I tried many times to become a man of letters, before it took. There were the various journals, construction-paper-and-staple bound in bold colors around the gray, lined, re-used pulp paper that tore easily under my pencil's eraser as a seven-year-old. Those entries were mostly rote; who did what at lunch, my after school concerns – the neighborhood crew I was running around with, or what was new at the small creek that ran through our 1960s-era subdivision.

In high school there were composition books, the black-and-white speckled covers, the inside flap penned with a thousand iterations of signing my first time. This must've seemed more pertinent in study hall than reading or writing – although there were poems of a sort interspersed with math and history notes, mostly paired couplets with seven or eight words per line, hard end rhymes, and choruses that were about as pathetic as you'd expect.

Other beginnings included the magnetic-clasped, faux-leather-bound half-size volume from Carmichael's in Louisville. This went with me on my first few full-band tours, tucked into a backpack full of unwashed clothes, peanut butter jars, and squished loaves of Aunt Millie's Honey Wheat. In fits and starts this filled up with paragraphs of floors I'd slept on, weird things that people said in the back of the van, to-do lists, directions to bars or clubs or the last homely house – pre-smartphone-era, most things I owned were fair game for jotted down, turn-by-turn instructions that ended in bold-faced, underlined addresses.

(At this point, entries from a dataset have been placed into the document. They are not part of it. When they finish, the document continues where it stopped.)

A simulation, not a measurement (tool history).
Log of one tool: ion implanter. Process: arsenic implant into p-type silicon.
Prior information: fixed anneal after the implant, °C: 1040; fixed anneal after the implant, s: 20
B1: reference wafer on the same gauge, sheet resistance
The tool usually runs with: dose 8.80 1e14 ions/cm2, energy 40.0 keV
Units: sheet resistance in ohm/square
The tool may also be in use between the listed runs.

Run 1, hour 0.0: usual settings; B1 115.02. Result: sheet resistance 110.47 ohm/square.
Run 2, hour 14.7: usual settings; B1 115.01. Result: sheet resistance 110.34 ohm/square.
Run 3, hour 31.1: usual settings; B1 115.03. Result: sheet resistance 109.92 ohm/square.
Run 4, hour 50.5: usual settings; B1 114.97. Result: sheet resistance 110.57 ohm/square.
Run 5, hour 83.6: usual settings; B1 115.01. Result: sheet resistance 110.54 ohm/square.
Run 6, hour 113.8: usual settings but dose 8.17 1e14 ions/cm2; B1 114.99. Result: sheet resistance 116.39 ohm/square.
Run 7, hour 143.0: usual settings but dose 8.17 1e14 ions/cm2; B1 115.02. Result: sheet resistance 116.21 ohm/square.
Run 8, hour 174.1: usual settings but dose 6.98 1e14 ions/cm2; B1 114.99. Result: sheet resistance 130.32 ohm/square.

Even postcards from sojourns would often go unsent – even, embarrassingly, after they were addressed. They'd get stuck in a book purchased on the road, or like a weed poking out of a clump of receipts. And once I came home, it seemed an affront to the addressee to send the postcard stamped instead with INDIANAPOLIS IN. They'd notice, judge me (correctly) for my sloth and inability to write three sentences that basically summed up the weather, my location, and what I'd done in the past 24 hours.

In the end, it was the omnipresent, real-time connectivity imposed on me by the all-too-consuming digital world that made sitting at the table, curtains open, coffee steaming, in front of a pen and stationery – where else could one carefully compose thoughts that were meant for a single reader? Away from the screen strain, I gradually shed the filter of my online self one scribble at a time.